A half-wheel of the Tokachi Raclette Cheese Moor Wash
Tokachi Raclette Collective

The collective has also applied for a Geographical Indication (GI) for its cheese, under the name Tokachi Raclette Moor Wash. Recognized by the World Trade Organization, GIs effectively trademark agricultural products that have a distinct character when made from a prescribed region; these are the rules that say that Champagne comes only from the area of France of the same name, for example. Japan created its GI system in 2015; this will be the first cheese to qualify and the world’s third such raclette alongside Raclette du Valais and Raclette de Savoie in Switzerland and France, respectively.

Prioritizing texture over aroma, as Tokachi raclette does, is a common practice among many Japanese cheesemakers. That’s especially true for goat cheeses; lamb and similar flavors, in meat or in cheese, aren’t popular in Japan. Ran Ran Farm focuses on goat cheese, with just 50 animals in the herd. Its chèvre is smooth, with the acidic tartness associated with the style, but little of the earthy notes one might find in a French example. Despite the farm’s size, Ran Ran’s cheese sells in some of the major department stores in Tokyo as well as locally.

Shinji Fujikawa’s Cheese Stand in Shibuya, Tokyo
Shibuya Cheese Stand

Shinji Fujikawa, on the other hand, wanted to make fresh cheese, so fresh it needs a large, local customer base. “Fifteen years ago I tasted fresh mozzarella in Italy, and I wanted to make cheese like that in Tokyo,” Fujikawa says. “I decided I wanted to make cheese in front of the customers.”

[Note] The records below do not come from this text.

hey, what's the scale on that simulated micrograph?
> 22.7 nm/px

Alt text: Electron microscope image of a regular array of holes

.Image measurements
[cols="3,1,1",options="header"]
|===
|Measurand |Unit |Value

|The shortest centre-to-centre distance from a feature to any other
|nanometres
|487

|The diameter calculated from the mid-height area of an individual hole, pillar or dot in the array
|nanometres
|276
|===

His inspiration comes from bakers or in Japan, tofu makers, who rise early and sell their products the day they’re made. Milk arrives at his store, Cheese Stand, in the busy Shibuya neighborhood, at 3 a.m. each morning so he can be ready for the day’s business. He makes mozzarella, burrata, ricotta, and caciocavallo cheeses—all of which can be enjoyed without aging.

Fresh Japanese mozzarella is unlikely to make it abroad anytime soon, but Malory Lane, founder of the Japanese Cheese Co., will begin importing Kyodo Gakusha Shintoku’s Sakura to the U.S. in March; other cheeses will follow. Lane expects the cheeses to find homes both at artisanal cheese shops and in the growing numbers of Japanese restaurants, even if it doesn’t have a traditional role with sushi, ramen, and the like.

Shinji Fujikawa developed a love for mozzarella in Italy; he studied cheesemaking in Campania and Trentino-Alto Adigre before opening his shop in Shibuya, Tokyo.
Shibuya Cheese Stand

“I think the ones that have unique Japanese attributes are certainly the easiest to sell,” Lane says. “But there’s also a great appreciation for just delicious cheese. I’ve done tastings lately with a delicious blue cheese from Nagano, and while it doesn’t look any different from other, non-Japanese cheeses, it will do well.”

International recognition also helps; in November, Japan took home five gold medals in the World Cheese Awards in Bergamo, Italy, along with a number of lesser medals. Lane says an award like that can instantly sell out a half-year’s production for some cheesemakers.

At least one popular Japanese product may lend cheese a hand. “I think sake works really well with cheese, on pizza, or just cheeses by themselves,” says Nancy Cushman, co-owner of the restaurant group Cushman Concepts. She pairs sake with pizza at her restaurant Covina in New York City. While she recommends aged sakes with blue cheeses, and sparkling sake with lighter, fresher cheeses, ultimately cheese and sake work together because of the matching of amino acids. “Umami with umami,” she adds.

In Japan, population decline is hitting rural areas particularly hard. Artisanal, added-value products are more sustainable than agricultural commodities and can make the difference between a rural community thriving or fading from view—a point that Miyajima, Yanagidaira, and Lane all mentioned when I spoke with them. The success of these craft cheesemakers can make a real difference. “With these cheeses, you have the ability to reinvigorate a region,” Lane says. “I think it’s wonderful.”